Here’s a trick that Scott likes to use to stay on the right side of risk in the market. $SPY – November 10, 2021SPY
This is Scott with your Chart of the Day. I want to share a little trick that I use to help me stay safe in the market. This doesn’t work all the time but it does work most of the time and I like to just use probabilities when I am trading.
What I like to do is, if I am an active market participant I like to keep an eye on where price is versus the 8-day exponential period moving average, that’s the orange line here on the chart. Typically, if the overall market, like the SPY ( NYSEARCA: SPY ) here, closes below that 8-day exponential period moving average I like to kind of error on the side of caution in terms of my portfolio.
Maybe that means that I am not fully invested in the market. And a lot of times what you will find is, if the market is closing below that 8-day exponential period moving average you can kind of get pushed out of some of your stocks. And maybe those are stocks that you have a good cushion in and maybe you still want some exposure so maybe you don’t sell it all but maybe you are taking some off the table, and again, just kind of respecting risk.
What I have found is, anytime the market, like the SPY ( NYSEARCA: SPY ) here, closes under the 8-day exponential period moving average, even just in recent history, look at what can tend to happen. Now, you can ignore these lines, these are just temporary support and resistance levels I was watching, but if you just pay attention to price and where it is in terms of to 8-day when we have trouble staying above that 8-day exponential period moving average we can typically be in store for a little chop fest.
I don’t like my portfolio to be choppy. I want velocity in my portfolio but typically only to the upside. So I like to ride that upside momentum when the market is above the orange line, that 8-day exponential period moving average. When it gets below and is allowed to close below that 8-day, again, that is when I am kind of usually getting pushed out of some stocks and just respecting risk a little more.

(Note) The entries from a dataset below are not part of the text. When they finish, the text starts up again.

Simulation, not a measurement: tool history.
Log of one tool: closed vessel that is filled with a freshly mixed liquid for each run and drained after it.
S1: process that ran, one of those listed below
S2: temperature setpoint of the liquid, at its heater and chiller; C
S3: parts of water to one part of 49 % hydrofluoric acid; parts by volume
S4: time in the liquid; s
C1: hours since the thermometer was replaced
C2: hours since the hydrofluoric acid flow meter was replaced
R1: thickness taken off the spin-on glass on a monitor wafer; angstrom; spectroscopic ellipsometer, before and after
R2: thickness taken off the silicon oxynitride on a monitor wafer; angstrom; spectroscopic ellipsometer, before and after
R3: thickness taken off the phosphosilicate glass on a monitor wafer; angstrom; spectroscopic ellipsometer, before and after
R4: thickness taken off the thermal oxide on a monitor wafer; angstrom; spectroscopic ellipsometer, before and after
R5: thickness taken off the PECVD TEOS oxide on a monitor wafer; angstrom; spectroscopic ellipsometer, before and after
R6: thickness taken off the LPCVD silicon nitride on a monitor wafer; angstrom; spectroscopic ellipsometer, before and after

A lot of times what you can find is, if the market does close below the 8-day, sometimes you will get a little base of consolidation under the 8-day, and then you can define your risk with a move above using that base. And so that is what I would do here on the market, just kind of wait for a little bit of a firm up here around the 8-day exponential period moving average. Or, a little sideways base of consolidation on this nice move that we’ve had in the last month or so with the SPY ( NYSEARCA: SPY ).
So just a little trick that I like to use, watch price in relation to the 8-day, and if we get a close below that 8-day exponential period moving average a lot of times it will push me out of stocks and I want to respect that risk.